By Matt Hadro     5/20/2015

Washington D.C., May 19, 2015 / 03:42 pm (CNA) – The death sentence for convicted Boston Marathon bomber Dzhokhar Tsarnaev was a legitimate use of state authority, even if Catholics may disagree with it, said a moral theologian in the nation’s capital.

“We accept that the state has done its job, that this is the decision of the state which the state is morally free to make, according to the Church’s teaching,” Fr. Thomas Petri, O.P., dean at the Dominican House of Studies in Washington, D.C., told CNA.

“I think a Catholic response now is to pray for Tsarnaev, to pray that he repent, that he repent and come to the Lord.”

Catholics were among the most vocal proponents of sparing Tsarnaev the death penalty. The 21-year-old former student at the Massachusetts Institute of Technology was convicted in a federal court for his role in the bombings that killed three and injured hundreds at the finish line of the 2013 Boston Marathon.

Sister Helen Prejean, a well-known Catholic activist against the death penalty who wrote the book “Dead Man Walking” about her experience ministering to a convict on death row, testified against capital punishment for Tsarnaev. She insisted after meeting with him that he was remorseful for what he did.

The Massachusetts Catholic bishops also advocated that Tsarnaev be spared the death penalty, saying in a statement that any threat he posed to society had been neutralized and that “society can do better than the death penalty.”

They quoted a 2005 statement by the U.S. Bishops that “no matter how heinous the crime, if society can protect itself without ending a human life it should do so.”

Recent months have seen increased discussion on the role capital punishment plays in society, if any.

Recent Popes have spoken about the matter. In a March letter to the International Commission against the Death Penalty, Pope Francis emphasized that in present times “the death penalty is inadmissible” and is “an offence against the inviolability of life” since the threat a person might pose to society has been neutralized with his being in state custody.

Pope Benedict expressed his hope that more countries will eliminate the death penalty at an international conference organized by the Sant’Egidio Community in 2011.

In his 1995 encyclical Evangelium Vitae, Pope St. John Paul II said that “the primary purpose of the punishment which society inflicts is “to redress the disorder caused by the offence’,” quoting the Catechism of the Catholic Church.

He added that the state’s punishment “ought not go to the extreme of executing the offender except in cases of absolute necessity: in other words, when it would not be possible otherwise to defend society.”

“Today however, as a result of steady improvements in the organization of the penal system, such cases are very rare, if not practically non-existent,” he said.

The Church has always taught that states have the authority to dispense justice – which includes the penalty of death when an offense is grave enough – Fr. Petri said, and recent Popes have not departed from this tradition.

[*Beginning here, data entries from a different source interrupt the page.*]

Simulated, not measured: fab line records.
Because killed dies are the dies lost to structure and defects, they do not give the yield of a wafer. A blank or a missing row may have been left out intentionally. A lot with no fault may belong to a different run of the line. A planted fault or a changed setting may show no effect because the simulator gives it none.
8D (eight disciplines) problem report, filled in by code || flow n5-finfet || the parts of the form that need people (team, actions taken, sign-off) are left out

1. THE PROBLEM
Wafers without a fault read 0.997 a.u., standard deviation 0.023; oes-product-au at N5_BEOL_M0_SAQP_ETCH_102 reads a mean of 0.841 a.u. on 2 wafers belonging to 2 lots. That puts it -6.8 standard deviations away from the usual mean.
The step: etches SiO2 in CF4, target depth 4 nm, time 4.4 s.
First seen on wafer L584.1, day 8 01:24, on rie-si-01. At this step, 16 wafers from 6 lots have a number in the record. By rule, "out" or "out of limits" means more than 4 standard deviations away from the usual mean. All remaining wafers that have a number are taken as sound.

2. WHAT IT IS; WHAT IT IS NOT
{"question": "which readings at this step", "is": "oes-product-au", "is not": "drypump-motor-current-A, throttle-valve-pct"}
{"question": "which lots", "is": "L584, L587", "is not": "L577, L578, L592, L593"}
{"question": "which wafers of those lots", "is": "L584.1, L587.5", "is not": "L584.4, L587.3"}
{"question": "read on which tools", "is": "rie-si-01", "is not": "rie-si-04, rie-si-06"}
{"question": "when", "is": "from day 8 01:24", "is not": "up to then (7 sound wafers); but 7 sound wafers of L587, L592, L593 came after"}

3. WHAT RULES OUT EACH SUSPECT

“There’s a very important nuance here that Catholics need to understand,” he said, “which is that the Church’s tradition and its magisterial teaching, which is unchanged by Pope Saint John Paul II, Benedict, and Francis, is that states and governments have the right to inflict the penalty of death when guilt is absolutely known and when the gravity of the crime rises to the death penalty.”

And that prudential determination of when it must be applied is left to the state – in Tsarnaev’s case, the jurors picked by the state to determine his guilt, the priest added.

The judgment is ultimately a prudential one, he continued, and this is clear even when John Paul II said in Evangelium Vitae that the need for capital punishment to protect society from offenders is “very rare, if not practically non-existent.”

“Protecting society is not the primary purpose of punishment,” he said. “The primary purpose of punishment is retribution, by which we don’t mean revenge but by the society expressing its moral outrage, its outrage at the heinous gravity of a particular crime.” It is here where “prudence” determines the proper response to an offence.

Thus, prudential application of the death penalty differs from support for intrinsic evils like abortion and euthanasia, he explained.

“So the death penalty, when, if, and how it is applied, is a matter of prudence for Catholics, which means that Catholics can in fact disagree with even papal teaching on this,” he said, while also cautioning that “Catholics really need to take seriously” the papal teaching.

“But they’re still free to say ‘well I normally agree that we shouldn’t be doing this, but in this case I can see why it would be merited’.”

Then-Cardinal Joseph Ratzinger addressed this topic in a 2004 letter to Cardinal Theodore McCarrick of Washington, D.C.

After reiterating Church teaching that “abortion or euthanasia is a grave sin,” Ratzinger wrote that “not all moral issues have the same moral weight as abortion and euthanasia.”

“While the Church exhorts civil authorities to seek peace, not war, and to exercise discretion and mercy in imposing punishment on criminals, it may still be permissible to take up arms to repel an aggressor or to have recourse to capital punishment,” he stated.

“There may be a legitimate diversity of opinion even among Catholics about waging war and applying the death penalty, but not however with regard to abortion and euthanasia,” he added.

What is the role of a Catholic juror in such a case as the Boston bombing case? It’s not entirely clear, Fr. Petri admitted.

Catholics opposing the death penalty on grounds of conscience were “effectively disqualified” from jury duty in the case, USA Today reported in April, since they from the beginning would not consider the possibility of a death sentence.

“Firstly, I think that if they feel convicted in conscience that they can’t vote for the death penalty, then that is a moral duty not to,” Fr. Petri said.

However, whether the Church permits or prohibits Catholics from voting for the death penalty on a jury “is not as clear,” he continued, and even if the Church actually does not permit it, “it’s not being taught and therefore Catholics will not be culpable for voting for the death penalty.”